Keeping it local, keeping it real

  • Jars of organic cranberry sauce come off the production line at the Appalachian Naturals facility in Goshen. Appalachian Naturals

  • Appalachian Naturals—

  • Appalachian Naturals—

  • Tomatoes at Appalachian Naturals. CONTRIBUTED PHOTO/Appalachian Naturals

  • Kristin Barry and Shelly Risinger, seen with their two sons, built Appalachian Naturals from the ground up. Appalachian Naturals

For the Recorder
Published: 2/3/2021 8:24:32 AM

Picture local food and fresh produce: eggs or meat may come to mind first. But we also eat a lot of “value-added products” — where someone took ingredients and created something out of them, such as jams or dressings. When made locally, especially with local ingredients, they also contribute to a strong and transparent local food economy.

Appalachian Naturals in Goshen, owned by Kristin Barry and her wife, Shelly Risinger, has been making value-added products including dressings, salsas, sauces and more since 2005 with a commitment to quality ingredients and local sourcing.

The recipe for their famed ginger miso dressing was born in the early 2000s as the house-made offering at the couple’s restaurant in southern California. When patrons kept asking them to bottle it so they could enjoy it at home, they knew they had something special. But Barry saw a need for their company years earlier.

“When I was 20, I ate a hamburger with barbecue sauce that sent me into anaphylactic shock. I had reacted to trace chemicals in that food,” Barry said. “For years I could only eat dressings and sauces I made from scratch.”

Appalachian Naturals’ appeal — besides deliciousness — is a commitment to pure, healthy ingredients, testing and transparent labeling, earning them customers who also deal with food sensitivities.

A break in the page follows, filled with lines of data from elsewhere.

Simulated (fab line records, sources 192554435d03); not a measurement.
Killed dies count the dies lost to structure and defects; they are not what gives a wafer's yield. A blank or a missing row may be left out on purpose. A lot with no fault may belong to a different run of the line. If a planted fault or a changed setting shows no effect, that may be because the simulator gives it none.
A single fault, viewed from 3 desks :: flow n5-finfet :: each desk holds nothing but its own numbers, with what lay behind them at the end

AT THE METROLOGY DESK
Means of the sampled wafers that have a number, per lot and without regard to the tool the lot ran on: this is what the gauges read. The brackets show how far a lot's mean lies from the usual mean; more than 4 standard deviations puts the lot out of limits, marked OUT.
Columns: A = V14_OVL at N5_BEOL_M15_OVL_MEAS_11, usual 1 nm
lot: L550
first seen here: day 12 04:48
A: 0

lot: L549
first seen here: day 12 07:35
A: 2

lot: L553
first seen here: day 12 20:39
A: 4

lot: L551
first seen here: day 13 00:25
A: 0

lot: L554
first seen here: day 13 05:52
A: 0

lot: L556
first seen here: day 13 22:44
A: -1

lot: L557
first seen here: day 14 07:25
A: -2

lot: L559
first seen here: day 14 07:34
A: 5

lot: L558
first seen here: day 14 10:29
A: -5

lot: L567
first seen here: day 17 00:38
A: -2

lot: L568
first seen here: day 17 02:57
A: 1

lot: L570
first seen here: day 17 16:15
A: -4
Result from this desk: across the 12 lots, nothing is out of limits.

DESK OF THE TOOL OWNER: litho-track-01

“If I caved on my principles, I couldn’t eat my own products,” Barry said. “Why would I do that?”

For seven years they operated out of shared facilities across the Valley, notably the Western Mass. Food Processing Center, a shared commercial kitchen in Greenfield managed by the Franklin County Community Development Corp. By 2012 they could afford their own facility, built in a barn on the couple’s property.

“That was a game-changer,” Barry said. “Now we can fill 1,000 bottles of dressing a day with just two people.”

Greater efficiency led to increased production at an opportune time, right when brand recognition reached a tipping point and more grocers began accepting their dressings and salsas into their stores.

“Suddenly we could compete with the big brands, and sales jumped quickly — I’d say 60 percent in 2012 and 10 to 20 percent a year since then,” she said. “By 2014, we could afford to hire a few employees, which we desperately needed because we were wrecking our bodies doing everything ourselves. Then I was able to spend more time reaching out to distributors to get our products sold all over New England and then nationally.”

Appalachian Naturals’ story — a local company successfully scaling up and lowering prices without compromising their product — is rare.

“A lot of small food businesses in New England start with great ideas but no financial clout,” Barry explained. Smaller businesses pay top dollar for supplies and have less negotiating power with distributors and retailers, and renting facilities can be costly and inefficient.

The result: a high price on the shelf. “No matter how great it is, most general retail consumers won’t buy $7 dressing,” Barry said. “You’ll be out of business — quickly.”

Appalachian Naturals didn’t really avoid this fate — they just struggled through it before earning stability. To cut costs, they could have removed high-quality ingredients or stopped getting them locally. Instead, they put in years of sweat equity to earn the money and brand recognition needed to support increasing production, eventually reaching an economy of scale where they could offer their products at reasonable prices.

There’s no silver bullet, but perseverance and grit are required, she said, “It’s an endurance race.”

Few companies that sell products like theirs at their scale commit to such high-quality ingredients while investing in their community by sourcing them locally. Appalachian Naturals has proven it’s possible, and hopes the industry follows suit.

In terms of using better ingredients, Barry thinks that’s already happening. “I’ve watched competitors change what they’re doing because of us, and I like that,” she said. 

“A big chunk of our population is on a mission to eat healthy — great,” Barry said. “While we’re making healthy products, we can do it with conscious attention to supporting the local economy.”

In all, 89 percent of Appalachian Naturals’ materials are locally grown or locally sourced, meaning if they’re grown elsewhere, they work with a local company to procure them. “The more I can go pick up my maple syrup, honey, cranberries, milk and other things myself, the better I feel,” she said.

For a company their size, this is no small impact. Last year they processed 36,000 pounds of fresh local tomatoes into salsa — more than the weight of a large school bus. They also bottled plain tomatoes for some of their supplier farms to market themselves. These kinds of synergistic relationships simply make good business sense.

What makes it all worth it? On a pure enjoyment level, it’s “when you open up a jar of salsa in February and it tastes just like that specific batch of summer tomatoes,” Barry said. Yet a deeper satisfaction comes from running things according to their principles, conventions be damned.

“Do I think it’s the most successful and profitable way to run a business? It depends on how you define profit and success,” Barry said. “For me they involve bringing value to other people’s lives, not just mine. I’ve often been told that’s not a good business model, but I’m stickin’ to it.”

Jacob Nelson is communications coordinator for CISA (Community Involved in Sustaining Agriculture).